I was able to reproduce and I made a new HTTP Collector snapshot release with a solution.

It turns out it only happens when <httpSniffer> is used. The third-party implementation used needs to buffer the content in memory and has a default of 2MB.

The new snapshot increases that default to 10MB and adds a new <maxBufferSize> configuration option to specify a custom maximum size. You can set it up like this:

         <httpFetchers>
            <fetcher class="com.norconex.collector.http.fetch.impl.webdriver.WebDriverHttpFetcher">
               <browser>chrome</browser>
               <httpSniffer>
                  <userAgent>spider</userAgent>
                  <maxBufferSize>100MB</maxBufferSize>
               </httpSniffer>
            </fetcher>
         </httpFetchers>

Please give it a try and confirm.

phpsyscoder commented 3 years ago

Dear Essiembre thank you for your response I was testing it and got the error:

2 XML configuration errors detected:
[XML] StartCommand: cvc-datatype-valid.1.2.1: '100MB' is not a valid value for 'integer'.
[XML] StartCommand: cvc-type.3.1.3: The value '100MB' of element 'maxBufferSize' is not valid.

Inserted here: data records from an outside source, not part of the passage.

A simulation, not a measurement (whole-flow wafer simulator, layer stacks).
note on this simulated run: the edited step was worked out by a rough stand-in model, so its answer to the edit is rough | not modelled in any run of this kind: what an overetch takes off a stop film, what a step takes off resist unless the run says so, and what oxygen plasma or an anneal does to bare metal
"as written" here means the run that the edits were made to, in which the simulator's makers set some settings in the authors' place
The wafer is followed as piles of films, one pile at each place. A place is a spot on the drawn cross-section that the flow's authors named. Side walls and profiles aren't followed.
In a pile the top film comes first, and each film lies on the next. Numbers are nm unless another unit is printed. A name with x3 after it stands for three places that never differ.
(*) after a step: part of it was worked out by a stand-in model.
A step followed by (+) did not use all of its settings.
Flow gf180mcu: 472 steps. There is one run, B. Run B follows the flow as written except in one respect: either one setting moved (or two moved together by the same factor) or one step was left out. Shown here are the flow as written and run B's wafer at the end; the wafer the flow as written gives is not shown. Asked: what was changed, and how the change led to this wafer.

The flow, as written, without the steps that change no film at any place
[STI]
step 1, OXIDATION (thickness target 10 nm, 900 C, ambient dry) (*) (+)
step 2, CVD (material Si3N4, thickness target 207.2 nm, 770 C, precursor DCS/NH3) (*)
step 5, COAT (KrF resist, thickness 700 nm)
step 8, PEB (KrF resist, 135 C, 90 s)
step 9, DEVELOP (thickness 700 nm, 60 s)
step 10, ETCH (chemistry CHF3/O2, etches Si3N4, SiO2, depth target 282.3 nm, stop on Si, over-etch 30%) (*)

ok, so i testing it again, but with bytes, ie <maxBufferSize>209715200</maxBufferSize> (200MB in bytes)

This then will trigger no config error but the value in bytes (200MB) seems to be ignored because i still get then following error

04:32:30.362 [LittleProxy-0-ProxyToServerWorker-5] ERROR ProxyToServerConnection - (AWAITING_INITIAL) [id: 0x89c23f10, L:/172.17.0.10:39044 - R:w
ww.sirup.com/178.63.60.198:443]: Caught an exception on ProxyToServerConnection
io.netty.handler.codec.TooLongFrameException: HTTP content length exceeded 2097152 bytes.

ok... then... i did not set <maxBufferSize> ... and then it seems the default value of 10MB is being used.

Any idea?

phpsyscoder commented 3 years ago

@Essiembre ...

mhh.. it works now fine. I don't know why the errors above not happens anymore.. i tihnk i made a mistake somewhere.

So... Thank you very much. Works as expected.